Qantas has pulled three its Boeing 737 fleet from service after finding hairline cracks.
The cracks were found in the “pickle fork” structure, between the wing and the fuselage.
“These aircraft have been removed from service for repair,” Qantas said in a statement on Friday.
The U.S. Federal Aviation Administration earlier this month ordered airlines to check any 737s that had completed more than 30,000 take-offs and landings, known as cycles, for cracks.
Qantas earlier this week found one example of cracking in an aircraft with just under 27,000 cycles and identified the other two during an audit of 33 of its 75-strong Boeing 737 fleet.
“The aircraft had all completed around 27,000 cycles. Any aircraft with more than 22,600 cycles was inspected, in line with advice from regulators,” Qantas said in a statement on Friday morning.
The carrier said all three planes would return to service by the end of the year.
“We would never fly an aircraft that wasn’t safe. Even where these hairline cracks are present they’re not an immediate risk, which is clear from the fact the checks were not required for at least seven months,” Qantas Domestic chief executive Andrew David said.

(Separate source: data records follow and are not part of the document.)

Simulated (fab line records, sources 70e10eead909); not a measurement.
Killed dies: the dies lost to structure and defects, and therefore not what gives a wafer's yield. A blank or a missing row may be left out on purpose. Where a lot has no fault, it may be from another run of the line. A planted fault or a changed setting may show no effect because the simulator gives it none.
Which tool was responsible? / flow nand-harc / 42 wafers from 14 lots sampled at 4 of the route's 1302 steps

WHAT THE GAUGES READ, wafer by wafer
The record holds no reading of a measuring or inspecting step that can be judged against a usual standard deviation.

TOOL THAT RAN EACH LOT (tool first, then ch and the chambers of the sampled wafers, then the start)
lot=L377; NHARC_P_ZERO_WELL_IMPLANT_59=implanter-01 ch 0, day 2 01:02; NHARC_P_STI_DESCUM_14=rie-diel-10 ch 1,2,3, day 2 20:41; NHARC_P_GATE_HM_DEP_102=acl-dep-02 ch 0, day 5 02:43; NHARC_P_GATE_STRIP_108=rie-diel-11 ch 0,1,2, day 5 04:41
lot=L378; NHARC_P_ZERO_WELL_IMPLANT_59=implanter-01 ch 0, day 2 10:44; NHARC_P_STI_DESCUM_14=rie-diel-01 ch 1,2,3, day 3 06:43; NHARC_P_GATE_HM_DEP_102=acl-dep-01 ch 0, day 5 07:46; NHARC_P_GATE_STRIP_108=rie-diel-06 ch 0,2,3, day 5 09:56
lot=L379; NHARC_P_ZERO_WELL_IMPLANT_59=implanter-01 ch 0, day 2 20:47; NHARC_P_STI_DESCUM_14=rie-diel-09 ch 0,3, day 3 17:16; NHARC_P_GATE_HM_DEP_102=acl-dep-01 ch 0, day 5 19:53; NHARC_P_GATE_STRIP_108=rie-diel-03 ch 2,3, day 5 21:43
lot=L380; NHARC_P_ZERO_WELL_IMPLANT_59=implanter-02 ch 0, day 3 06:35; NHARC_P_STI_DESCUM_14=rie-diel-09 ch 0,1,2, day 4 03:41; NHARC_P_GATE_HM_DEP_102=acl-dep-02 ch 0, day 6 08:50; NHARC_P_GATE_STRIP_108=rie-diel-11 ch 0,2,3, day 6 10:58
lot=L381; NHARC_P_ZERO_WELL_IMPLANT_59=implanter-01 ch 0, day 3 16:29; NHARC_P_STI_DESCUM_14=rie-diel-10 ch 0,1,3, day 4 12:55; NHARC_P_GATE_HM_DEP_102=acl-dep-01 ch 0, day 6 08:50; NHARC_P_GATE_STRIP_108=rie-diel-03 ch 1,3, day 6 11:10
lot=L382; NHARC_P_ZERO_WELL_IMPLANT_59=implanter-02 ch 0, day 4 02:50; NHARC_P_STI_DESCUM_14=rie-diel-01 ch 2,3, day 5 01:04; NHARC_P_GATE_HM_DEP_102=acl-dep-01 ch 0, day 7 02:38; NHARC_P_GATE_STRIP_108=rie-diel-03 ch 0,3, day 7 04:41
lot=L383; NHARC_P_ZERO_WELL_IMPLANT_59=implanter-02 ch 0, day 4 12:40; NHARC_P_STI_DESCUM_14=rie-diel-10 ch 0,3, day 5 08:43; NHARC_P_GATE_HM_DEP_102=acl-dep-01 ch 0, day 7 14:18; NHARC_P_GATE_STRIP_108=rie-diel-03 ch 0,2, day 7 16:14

The Australian Licenced Aircraft Engineers Association on Thursday called for the immediate grounding of all 75 Boeing 737s until inspections of the entire fleet were undertaken.
But Qantas head of engineering Chris Snook criticised the organisation’s remarks, saying they were “completely irresponsible.”
“Even when a crack is present, it does not immediately compromise the safety of the aircraft,” Snook said.
Virgin Australia says it has already inspected 19 of its Boeing 737s and no cracks were found.